Tayside and Central Scotland

Replacement Stirlingshire bridge highlights bridge strikes

Chartershall bridge
Image caption The new Chartershall Bridge cost £2m and replaces the old bridge which had been hit 17 times

Transport Minister Keith Brown has used the opening of a replacement bridge near Stirling to highlight the number of vehicles hitting bridges in Scotland.

Mr Brown said bridge collisions cost the public purse £500,000 each year.

The new £2m replacement Chartershall bridge, over the M9, is designed to reduce the number of incidents.

The bridge it replaces was the most hit in Scotland. It was struck 17 times, resulting in its closure in 2006.

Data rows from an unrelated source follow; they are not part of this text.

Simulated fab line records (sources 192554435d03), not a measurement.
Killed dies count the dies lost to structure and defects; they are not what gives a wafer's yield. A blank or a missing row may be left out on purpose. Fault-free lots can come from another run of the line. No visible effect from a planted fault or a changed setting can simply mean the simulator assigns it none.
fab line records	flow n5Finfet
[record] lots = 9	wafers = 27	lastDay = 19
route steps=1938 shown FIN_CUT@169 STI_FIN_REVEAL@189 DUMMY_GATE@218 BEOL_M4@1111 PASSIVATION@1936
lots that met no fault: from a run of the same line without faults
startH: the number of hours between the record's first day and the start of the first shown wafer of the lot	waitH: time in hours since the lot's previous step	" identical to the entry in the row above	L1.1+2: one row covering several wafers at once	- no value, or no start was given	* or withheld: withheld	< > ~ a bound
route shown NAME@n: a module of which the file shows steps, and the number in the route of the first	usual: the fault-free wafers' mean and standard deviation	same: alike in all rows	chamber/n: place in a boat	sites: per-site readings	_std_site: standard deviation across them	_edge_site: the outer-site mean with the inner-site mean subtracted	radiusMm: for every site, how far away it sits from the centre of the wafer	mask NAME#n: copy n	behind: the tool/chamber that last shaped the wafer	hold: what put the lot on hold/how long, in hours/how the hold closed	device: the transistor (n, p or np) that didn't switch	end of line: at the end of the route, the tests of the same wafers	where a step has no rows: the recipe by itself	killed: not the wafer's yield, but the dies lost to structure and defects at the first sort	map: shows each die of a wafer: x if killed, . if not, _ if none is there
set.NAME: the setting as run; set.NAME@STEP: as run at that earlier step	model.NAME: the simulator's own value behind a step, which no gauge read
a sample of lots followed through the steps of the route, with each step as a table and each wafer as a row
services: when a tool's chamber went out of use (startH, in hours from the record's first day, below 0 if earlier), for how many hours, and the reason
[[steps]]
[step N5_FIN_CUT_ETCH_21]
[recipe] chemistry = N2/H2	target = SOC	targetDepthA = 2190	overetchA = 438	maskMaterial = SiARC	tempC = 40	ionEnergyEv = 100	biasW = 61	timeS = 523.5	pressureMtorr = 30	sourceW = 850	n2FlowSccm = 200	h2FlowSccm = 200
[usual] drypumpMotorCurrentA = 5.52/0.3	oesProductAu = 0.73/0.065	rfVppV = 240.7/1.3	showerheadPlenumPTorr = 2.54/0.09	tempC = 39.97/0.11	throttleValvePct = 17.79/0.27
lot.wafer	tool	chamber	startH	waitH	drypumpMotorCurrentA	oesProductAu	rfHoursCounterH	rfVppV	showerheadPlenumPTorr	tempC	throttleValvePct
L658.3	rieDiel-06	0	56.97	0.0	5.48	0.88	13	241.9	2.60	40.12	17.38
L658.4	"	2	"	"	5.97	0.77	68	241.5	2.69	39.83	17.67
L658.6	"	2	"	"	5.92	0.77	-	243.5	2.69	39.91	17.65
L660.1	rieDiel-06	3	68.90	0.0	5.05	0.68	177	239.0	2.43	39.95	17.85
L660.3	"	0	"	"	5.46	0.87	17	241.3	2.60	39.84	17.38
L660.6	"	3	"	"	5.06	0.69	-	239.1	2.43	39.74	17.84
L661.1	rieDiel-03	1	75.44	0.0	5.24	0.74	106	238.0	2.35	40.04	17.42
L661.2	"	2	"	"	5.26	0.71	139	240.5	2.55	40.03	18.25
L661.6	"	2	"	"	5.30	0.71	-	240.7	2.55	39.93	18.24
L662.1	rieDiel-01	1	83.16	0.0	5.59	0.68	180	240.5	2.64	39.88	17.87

In Scotland about 10 road bridges are struck by vehicles each year, with many incidents involving high-sided vehicles.

Mr Brown said: "This replacement bridge will undoubtedly bring benefits, particularly to the local community including walkers, cyclists & equestrians from Sauchieburn Riding for the Disabled Centre.

"But it is also important help prevent future bridge strikes.

"That is why we continue to work with stakeholders such as road and freight hauliers, Network Rail, farming, ferries and ports, to remind high-sided vehicle drivers to plan their journeys in advance and carefully consider bridge signs on their approach.

"By doing this, we not only reduce the direct costs from bridge repairs, but also the indirect impact caused by traffic disruption while works are carried out.

"This also enables us to ensure journey times are more reliable for all road users."

Incidents falling

Transport Scotland launched the 'Strike it Out' campaign in 2008 to raise awareness of bridge strikes with the haulage industry, as well as highlighting the cost to the public of repairs and delays.

Since its introduction, there has been an 80% reduction in bridge strikes on trunk roads in Scotland.

Phil Flanders, director of the Road Haulage Association (RHA) Scotland, said: "Whilst the number of bridge strikes compared to journeys made is very small they can have a very serious knock-on effect and the RHA fully supports the Transport Scotland campaign to increase awareness amongst drivers of high vehicles."

Chris MacRae, head of policy, Scotland, for the Freight Transport Association (FTA), said: "FTA supports this initiative to raise awareness and provide routing information for vehicle operators.

"A main cause of bridge strikes has been an over reliance from some drivers on their sat-navs, which is why FTA worked closely with industry to produce a lorry-friendly unit.

"It is hoped that this will help end those all too familiar stories of lorry drivers coming unstuck after using sat-nav designed for cars."